Every child counts

September 15, 2020
Issue 
Child protection workers rally on September 9. Photo: CPSU/CSA Facebook

Child protection workers and foster carers held a candlelight vigil outside Parliament House on September 9, to draw attention to a “dangerously overstretched” child protection system.

Community and Public Sector Union, Civil Service Association (CPSU/CSA) secretary Rikki Hendon reported that the total number of child protection cases has rocketed from 5762 in 2014 to 8336 in 2020 — a huge 44% increase. Meanwhile, staff numbers rose by just 10%.

As a result, child protection workers are carrying more cases than is safe and manageable. As of April, 69 child protection workers carried in excess of 15 cases each, the official maximum established by orders of the Western Australia Industrial Relations Commission.

These figures become even more overwhelming when you consider that one “case” can refer, not just to an individual child, but to an entire family unit. This can result in a child protection worker juggling upwards of 40 children with complex needs.

Due to under-resourcing, child protection workers now face a situation where, every month, they must move cases from their own caseload to the “monitoring” list.

Vulnerable children on the monitored list receive no active caseworker support as there is no budget to care for them. This monitoring list currently comprises 857 child protection cases.

“Sometimes critical things do get missed,” Becky Anderson, child protection worker and CPSU/CSA vice-president, told the crowd. “Our demands are not about comfort. Turn-over and burn-out are a major challenge for us”. Nonetheless, Anderson vowed they will never surrender. “We are stronger because we know the value of social support. Vulnerable WA kids deserve the best care available.”

Child protection minister Simone McGurk said the government is considering additional resources, in the form of an additional 183 full-time equivalent staff this financial year. McGurk also spoke of additional resources going into early intervention and family and domestic violence.

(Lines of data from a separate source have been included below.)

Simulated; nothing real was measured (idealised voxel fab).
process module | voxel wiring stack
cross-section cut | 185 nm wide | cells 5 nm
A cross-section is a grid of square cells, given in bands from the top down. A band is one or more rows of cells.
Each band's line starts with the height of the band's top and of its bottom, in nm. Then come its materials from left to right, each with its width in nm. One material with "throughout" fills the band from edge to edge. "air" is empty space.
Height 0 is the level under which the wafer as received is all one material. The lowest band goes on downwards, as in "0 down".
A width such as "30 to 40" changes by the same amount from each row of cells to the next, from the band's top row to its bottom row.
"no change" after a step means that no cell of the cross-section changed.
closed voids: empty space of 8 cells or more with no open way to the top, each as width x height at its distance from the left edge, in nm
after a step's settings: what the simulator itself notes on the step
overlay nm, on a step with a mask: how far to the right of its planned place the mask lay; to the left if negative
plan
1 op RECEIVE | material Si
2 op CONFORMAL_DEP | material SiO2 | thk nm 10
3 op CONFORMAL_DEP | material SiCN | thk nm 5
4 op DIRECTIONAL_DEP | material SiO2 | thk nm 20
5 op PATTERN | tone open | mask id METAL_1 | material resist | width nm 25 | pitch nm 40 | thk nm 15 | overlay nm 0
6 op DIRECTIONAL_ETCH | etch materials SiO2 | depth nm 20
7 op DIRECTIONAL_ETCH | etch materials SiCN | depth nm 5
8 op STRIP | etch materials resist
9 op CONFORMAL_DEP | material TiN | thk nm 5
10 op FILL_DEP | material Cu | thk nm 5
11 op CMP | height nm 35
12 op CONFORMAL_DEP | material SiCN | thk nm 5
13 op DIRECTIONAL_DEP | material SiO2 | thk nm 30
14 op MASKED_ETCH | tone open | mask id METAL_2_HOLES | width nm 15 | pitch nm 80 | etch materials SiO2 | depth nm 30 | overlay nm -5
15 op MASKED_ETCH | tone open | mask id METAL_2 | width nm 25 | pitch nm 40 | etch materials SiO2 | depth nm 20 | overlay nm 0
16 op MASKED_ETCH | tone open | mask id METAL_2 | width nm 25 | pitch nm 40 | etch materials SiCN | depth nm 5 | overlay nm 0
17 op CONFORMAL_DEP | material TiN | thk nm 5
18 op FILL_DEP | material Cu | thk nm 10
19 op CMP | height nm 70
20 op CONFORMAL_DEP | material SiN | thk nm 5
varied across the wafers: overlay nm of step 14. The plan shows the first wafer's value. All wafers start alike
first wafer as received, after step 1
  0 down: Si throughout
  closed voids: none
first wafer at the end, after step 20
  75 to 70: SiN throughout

In the face of her insistence that the state government is doing everything it can, a protestor responded: “We feel lost in the bureaucracy; we don’t feel heard anymore”.

The Every Child Counts Campaign is demanding that: every child be allocated a case worker; there be no “monitoring” list; the department be properly resourced; there be a dedicated foster care team to provide more support for carers; and a family domestic violence team that can respond rapidly and link families to support services.